Episode 10 - Christmas Wishes
9 December 2011
Synopsis: Andy dresses up as Santa and grants holiday wishes for the rest of the office. He invites his girlfriend Jessica to the Christmas party and Erin is clearly upset about it. She gets drunk and reveals too much of her true feelings to Andy. Robert, also recently heartbroken, tries to comfort her. Darryl invites Val to the party and she misunderstands quite how fancy the occasion will be. Andy tells Jim and Dwight that their pranks are bothering Cathy. He threatens to hand their bonus over to the other if they are caught pranking again.
The Good: If I were a new viewer who hadn't sat through sixty eight episodes of the Erin-Andy story then maybe I would have just enjoyed seeing her jealousy seep out.
The Bad: Can you believe it's been sixty eight episodes since Andy first expressed an interest in Erin? It's an astonishing length of time. And this isn't Sam and Diane or Ross and Rachel or Jim and Pam. There is no consistent arc to their relationship. He was interested for a while, then they began to date. They foolishly broke up and she ended up with Gabe. She clearly didn't like Gabe and flirted with Andy during it. He clearly wanted her and yet when she was single again he said he wasn't interested. There was no explanation given. This season she pushed again for a relationship and he shut her down saying he had a girlfriend. I said then (805) that it would be exasperating if this latest chapter was just another attempt to string the will they or won't they even longer.
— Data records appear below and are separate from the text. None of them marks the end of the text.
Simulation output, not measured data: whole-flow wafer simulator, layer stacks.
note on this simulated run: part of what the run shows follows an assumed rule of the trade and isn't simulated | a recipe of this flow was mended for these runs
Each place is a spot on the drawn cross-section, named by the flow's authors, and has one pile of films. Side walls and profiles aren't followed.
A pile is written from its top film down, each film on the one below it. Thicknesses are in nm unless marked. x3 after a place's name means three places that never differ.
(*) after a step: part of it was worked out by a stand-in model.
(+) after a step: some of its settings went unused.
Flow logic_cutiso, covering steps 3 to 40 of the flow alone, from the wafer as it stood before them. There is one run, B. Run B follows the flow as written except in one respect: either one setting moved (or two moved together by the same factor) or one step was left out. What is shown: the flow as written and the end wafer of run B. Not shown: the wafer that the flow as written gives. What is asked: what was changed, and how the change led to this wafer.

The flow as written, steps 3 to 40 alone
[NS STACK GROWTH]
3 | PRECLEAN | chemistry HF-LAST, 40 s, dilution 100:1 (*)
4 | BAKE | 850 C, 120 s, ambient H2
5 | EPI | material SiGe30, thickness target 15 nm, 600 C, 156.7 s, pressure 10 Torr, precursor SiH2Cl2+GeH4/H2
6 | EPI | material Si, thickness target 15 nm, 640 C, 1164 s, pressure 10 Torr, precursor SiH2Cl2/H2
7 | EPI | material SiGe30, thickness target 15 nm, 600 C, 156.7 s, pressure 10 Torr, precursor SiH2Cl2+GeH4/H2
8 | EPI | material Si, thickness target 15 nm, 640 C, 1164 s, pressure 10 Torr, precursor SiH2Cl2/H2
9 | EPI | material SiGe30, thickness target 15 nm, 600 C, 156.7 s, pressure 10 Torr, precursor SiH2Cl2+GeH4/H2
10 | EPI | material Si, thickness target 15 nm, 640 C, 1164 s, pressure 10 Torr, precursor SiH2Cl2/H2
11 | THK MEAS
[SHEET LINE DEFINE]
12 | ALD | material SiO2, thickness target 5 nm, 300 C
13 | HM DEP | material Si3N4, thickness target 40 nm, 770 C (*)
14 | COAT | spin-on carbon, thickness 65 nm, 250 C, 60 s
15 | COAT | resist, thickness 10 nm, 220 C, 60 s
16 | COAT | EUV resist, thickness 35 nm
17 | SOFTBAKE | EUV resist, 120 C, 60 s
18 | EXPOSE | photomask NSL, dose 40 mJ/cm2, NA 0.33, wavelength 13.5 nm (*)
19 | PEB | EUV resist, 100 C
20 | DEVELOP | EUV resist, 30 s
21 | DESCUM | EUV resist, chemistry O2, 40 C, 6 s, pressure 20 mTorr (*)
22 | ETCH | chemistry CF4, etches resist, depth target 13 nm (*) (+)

Sadly it would seem that it was. I'm not angry I'm just tired of it. We actually saw Erin and Andy together (617-22) and they seemed happy. There is no part of me that feels what I assume the producers want me to feel. I have no longing to see them together. I have a longing for the writers to stop endlessly jerking them around and just end this silliness.
On a very basic level there was nothing wrong with Darryl's courtship of Val. But it was a dull story which didn't help us get to know either of them any better. She also looked a bit foolish for thinking that a party in the office would require such a nice outfit.
Similarly one week after meeting his wife we hear that Robert is getting divorced. I couldn't help but see this as a bit like the way both Jan and Ryan would appear one episode with different personalities. It's not quite that bad but Robert doesn't really have a personality yet. He is just opinionated, controlling and a bit eccentric. His divorce didn't serve to help us find out more about him.
I didn't enjoy the Jim-Dwight story. Their reactions to the threat of losing their bonus (and Andy's reputation) made it clear that it was an empty threat. Then they began, far too quickly, to actually prank one another in ways that weren't nearly clever enough. Dwight sends Pam two hundred dollar flowers using Jim's credit card. The big joke is meant to be that by doing something nice for Pam, Dwight couldn't possibly be held accountable for a prank. But that's still a prank. Jim could easily have reported that. If Pam were in the office then it would have been awkward but she isn't.
Then Dwight has a porcupine in his desk and the whole episode stops to discuss it. Surely the real comedy in this situation would come from watching the two men from a distance trying to outsmart each other. Instead it was perfectly obvious that the calm porcupine had been brought in by Dwight. To make matters worse Toby, who normally can barely mumble in front of a group, suddenly starts chattering about his novels. Are we supposed to laugh at the idea that he is so desperate to be cool that he made his fantasy detective black? Toby is such an ancillary character that you can't expect him to carry a detailed joke without any build up. Jim was also made to look like a jerk by defacing his own daughter's picture just to frame Dwight.
So much about the show has lost any sense of narrative or punch line. Robert asks Oscar to take over the bar at one point. Oscar announces loudly that he hasn't tended bar in years and then of course acts fastidious and knowledgeable for a few seconds. But that was it. We know Oscar is like that. Why bother with that scene unless there was going to be a further punch line? Why not use those seconds to actually build on a story elsewhere?
Comic Highlight: The closest thing to a joke was Robert admitting that it had been ten days since he had sexual intercourse. "You've come to the right place!" Andy cheerfully greets him.
That's what I said: Sixty eight episodes of this. Seriously.